Will Olympia become part of Herriman? An annexation updateAug 04, 2021 10:26AM ● By Justin Adams
A map showing the boundaries of the Olympia development in relation to Herriman city. (Photo via Herriman.org)
By Justin Adams | [email protected]
In May, the Herriman Journal reported on a city council discussion on the possibility of annexing the Olympia project (formerly Olympia Hills) into the city. A lot has happened since then, so here’s an update.
Some Herriman residents might wonder why the city would extend its borders to include the controversial 900+ acre development. Simply put, Olympia is being built one way or another and Herriman will have to upgrade its own infrastructure no matter what. If the project happens within city borders, then the city can collect money through impact fees and building permits to pay for those infrastructure improvements.

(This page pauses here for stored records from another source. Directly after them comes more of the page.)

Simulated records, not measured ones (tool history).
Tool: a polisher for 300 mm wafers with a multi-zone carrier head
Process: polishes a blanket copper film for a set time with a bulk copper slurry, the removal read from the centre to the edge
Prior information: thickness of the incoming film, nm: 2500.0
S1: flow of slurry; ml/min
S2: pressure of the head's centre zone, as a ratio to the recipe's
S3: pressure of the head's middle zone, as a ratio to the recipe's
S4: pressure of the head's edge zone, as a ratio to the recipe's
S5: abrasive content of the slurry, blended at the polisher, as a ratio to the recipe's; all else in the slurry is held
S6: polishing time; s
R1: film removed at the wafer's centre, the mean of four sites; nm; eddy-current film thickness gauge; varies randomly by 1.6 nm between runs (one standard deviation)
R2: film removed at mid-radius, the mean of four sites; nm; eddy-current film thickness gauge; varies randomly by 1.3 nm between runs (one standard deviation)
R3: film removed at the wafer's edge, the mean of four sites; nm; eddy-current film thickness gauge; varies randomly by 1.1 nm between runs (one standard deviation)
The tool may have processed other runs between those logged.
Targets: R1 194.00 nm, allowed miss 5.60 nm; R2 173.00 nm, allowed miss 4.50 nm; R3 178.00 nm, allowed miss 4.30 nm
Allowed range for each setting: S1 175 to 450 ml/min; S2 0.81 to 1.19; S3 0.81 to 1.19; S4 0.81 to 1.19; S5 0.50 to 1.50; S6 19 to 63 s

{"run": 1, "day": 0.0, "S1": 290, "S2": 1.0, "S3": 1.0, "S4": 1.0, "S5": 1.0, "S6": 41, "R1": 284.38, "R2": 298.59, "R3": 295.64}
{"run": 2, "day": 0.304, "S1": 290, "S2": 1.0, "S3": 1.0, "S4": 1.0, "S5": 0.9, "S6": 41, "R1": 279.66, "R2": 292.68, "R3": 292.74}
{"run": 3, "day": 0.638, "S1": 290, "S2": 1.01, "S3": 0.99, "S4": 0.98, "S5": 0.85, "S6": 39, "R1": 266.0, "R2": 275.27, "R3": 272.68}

Another benefit to annexation is that it allows the city to have more of a say in how the development progresses. The city can negotiate with the developer in efforts to blend the project with neighboring developments in Herriman that already exist, as well as work towards appropriately addressing the impacts.
There is a very specific process for annexation application and approval established in state law. Throughout the process there are multiple “off-ramps,” or opportunities for the city to back out of negotiations and deny the application.
On June 15, the developer filed a Petition for Annexation.
On July 14, the city council accepted the petition for further consideration. (Not a final approval.)
Following the city’s acceptance of the petition, there’s a review period to make sure the application follows state law. The city is also required to make a public notice.
Given the current timeline, the city council may be able to vote for final approval (or denial) during its September meetings, according to Assistant City Manager Tami Moody.
If approved at that time, Olympia would officially become part of Herriman on Jan. 1, 2022.
As this timeline has progressed, the city has established multiple working groups to analyze the costs and benefits of annexing Olympia, as well as negotiate changes to the project with the developer. Those working groups have focused on four aspects of the development: Planning, Infrastructure, Finance and the Master Development Agreement. Each working group has included members of the city council, city staff members and representatives from the developer. While these meetings haven’t been open to the public, the city has published summaries of what has been discussed in each group’s meetings.
Master Development Agreement
Master Development Agreements are a tool sometimes used by land-use authorities to regulate the development of unique large-scale projects. They can specify everything from unit density to requirements for open space, building materials and parking, to financing mechanisms.
An initial MDA was approved by the Salt Lake County Council when they voted to approve the development’s rezone application last year. A key focus of the city’s working groups has been to update that MDA to reflect the city’s priorities.
During its Aug. 5 meeting, the Herriman City Planning Commission will hold a public hearing to potentially approve a new MDA for the project that has incorporated the changes recommended by the working groups. The Planning Commission’s approval of the item would merely represent a recommendation for the city council, which would ultimately vote for final approval of both the MDA and the annexation application.